The key goal of monitoring is an increase in situational awareness. There is no automation without observability, and there is very little situational awareness without monitoring. The role of monitoring is to deliver observable data in a human-readable format. We can, however, extract additional value by taking a few extra steps.
We aim to provide these kinds of information to application management personnel; this would enable them to perform corrective measures in a timely fashion, even before end users notice there was ever a problem.
For any of these areas, there are many monitoring solutions available. Some of them aim to cover more than one area at once and offer APIs or plugin integration. These kinds of expansions allow us to create a customized monitoring solution that would fill the missing links in the toolchain that the customer uses.
A good approach for establishing monitoring for complex HA solutions is to observe past incidents, analyze the “lessons learned”, and identify critical system segments and settings.

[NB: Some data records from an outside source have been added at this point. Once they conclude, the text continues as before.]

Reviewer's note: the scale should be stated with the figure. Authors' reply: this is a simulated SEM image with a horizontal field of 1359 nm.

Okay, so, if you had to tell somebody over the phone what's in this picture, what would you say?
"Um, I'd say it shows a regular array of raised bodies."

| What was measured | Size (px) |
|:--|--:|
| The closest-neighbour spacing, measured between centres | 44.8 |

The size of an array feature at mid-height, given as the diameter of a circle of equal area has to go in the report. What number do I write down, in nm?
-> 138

It’s a good approach to create a specification that our ideal monitoring tool should fulfill. However, it's hard to expect that one monitoring system should be able to meet all of our expectations. We should consider a single or several tools in order to cover as many needs as possible and have useful an API or plugin third-party integration type. This is by all means not an exclusion criterion, but even if one does not need the expansion at the moment, it is always nice to have this as an option in the future.
Once we select and have our monitoring solution up and running, it efficiently observes the system, offering gathered data and representing it to personnel in a human-readable format. An email, SMS or monitoring screen with condensed information is a common approach, but…
We aim to enable such a response reaction which would be quick and appropriate at the same time. For instance, let’s say an error occurs, and the system starts to misbehave. Monitoring picks this up and triggers an event or alarm by sending an email to the staff or blinking red until someone notices it. Sound alarms are not off the table either, as we are able to hear the alarm even if we are not looking at the display at the moment. Sound alarms can also be enhanced to become voice alarms with short descriptions of different kinds of errors. At this point in time, there is a number of common actions that alerted personnel can take (depending on the nature of the problem): they check the network, they check the application on the server, isolate and analyze parts of the application log, check the OS log and system resources, DB availability, recent OS patches and so on. Every single time.
But why would you check the network if it's fine, or check for recent OS patches if there were none recently? Because you don’t know it's fine, right? You are in the dark.
If we create a system that triggers the reporting script or a smoke test every time an error occurs, we can acquire this or any other custom info in a matter of seconds, thus reducing the MTTR (Mean Time To Recovery). This approach enables us to isolate the nature and area of a technical emergency much faster and may also suggest corrective measures. If you allow it, these corrective measures can also be automated, thus boosting system resilience. The staff still needs to be aware of any such self-repairs, by a special report of the automated actions that were taken.
Splunk, Elasticsearch, Nagios, App Dynamics, AVI Networks, CA Technologies, Amazon CloudWatch, CloudMonix, New Relic, Solar Winds, Microsoft OMS, Oracle, Dynatrace, Datadog, Stackify Retrace, and New Relic, to name a few, are just some of the companies and tools that innovate in the field of monitoring today. Each of them is aiming at a particular segment, technology, or OS ecosystem and offering its own set of features.